About The Spanish Steps
The Spanish Steps (Scalinata della Trinità dei Monti) are one of Rome’s most popular tourist attractions. A grand staircase with 138 steps leading down to the Piazza di Spagna, the Spanish Steps were designed in the 1720s by Italian architect Francesco de Sanctis and completed in 1726.
A popular spot since the 18th and 19th centuries, today this beautiful staircase continually buzzes with tourists and leads to Rome’s most upmarket shopping area.
The Spanish Steps history
In the 1580s, Pope Gregory XIII wanted to build an impressive staircase to complete the facade of the French church, Trinità dei Monti, which was patronised by the French king. The church would be linked by the stairs with the Piazza di Spagna square of the Spanish Embassy, giving the steps their name. Plans to build the steps were continually delayed. It was not until 1660 that French diplomat to the Holy See Etienne Gueffier died leaving a considerable fortune to fund the staircase’s construction.
Cardinal Mazarin entrusted the project to his agent in Rome, planning to add an equestrian monument to the then King of France, Louis XIV – much to the papacy’s horror. However, these invested parties (Mazarin and the pope) died shortly after initiating plans, leaving the building project to Pope Clement XI who renewed it in the 18th century.
The winner of a 1717 competition, Francesco de Sanctis, was chosen to build the steps due to his French design. The monumental steps were built between 1723 and 1725, and the final design reflected the conventions of terraced garden stairs, decorated with Bourbon fleur-de-lys and Innocent XIII’s eagle and crown details.

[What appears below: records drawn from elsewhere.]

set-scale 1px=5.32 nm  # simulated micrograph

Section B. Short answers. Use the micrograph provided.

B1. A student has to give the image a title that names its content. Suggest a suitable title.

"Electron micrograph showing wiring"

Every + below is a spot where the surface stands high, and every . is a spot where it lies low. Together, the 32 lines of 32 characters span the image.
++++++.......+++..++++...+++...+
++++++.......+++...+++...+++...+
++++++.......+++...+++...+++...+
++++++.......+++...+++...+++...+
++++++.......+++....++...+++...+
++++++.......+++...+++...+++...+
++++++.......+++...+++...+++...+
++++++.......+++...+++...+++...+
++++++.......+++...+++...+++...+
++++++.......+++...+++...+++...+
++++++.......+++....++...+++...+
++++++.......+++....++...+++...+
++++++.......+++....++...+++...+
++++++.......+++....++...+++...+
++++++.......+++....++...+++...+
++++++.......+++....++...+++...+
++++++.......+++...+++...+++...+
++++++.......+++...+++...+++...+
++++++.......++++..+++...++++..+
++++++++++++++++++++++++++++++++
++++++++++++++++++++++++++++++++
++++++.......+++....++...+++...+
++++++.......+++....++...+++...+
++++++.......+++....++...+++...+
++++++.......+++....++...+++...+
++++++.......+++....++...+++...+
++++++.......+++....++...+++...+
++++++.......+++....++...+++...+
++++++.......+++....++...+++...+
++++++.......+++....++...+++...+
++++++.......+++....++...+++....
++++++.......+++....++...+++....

The steps led down to the 17th century early Baroque style fountain, Fontana della Barcaccia. The fountain was apparently modelled on a boat that caught the pope’s attention after landing in the spot during a flood of the River Tiber, catching the pope’s attention.
The Spanish Steps today
Today, the 300 years old steps – the widest in Europe – continue to dominate this square surrounded by 18th century buildings and blooming hot pink azaleas during springtime. While you cannot stop on the steps to eat lunch because the Roman people have forbade it, it is still a great spot to pause and admire the grandeur of the city’s papal history.
At the right-hand corner of the steps is also the house where English poet John Keats lived and died in 1821. It now holds a museum dedicated to his work and the English Romantic era. You can also spot the steps when watching the iconic 1953 film, ‘Roman Holiday’.
Getting to The Spanish Steps
The steps are easily reached from Rome’s subway, getting off at stops Spagna (a 2 minute walk away) or Barberini – Fontana di Trevi (an 8 minute walk). The closest bus stop is Spagna on route 119, a 2 minute walk around the corner. Otherwise, catch the stairs on one of the city’s many segway tours.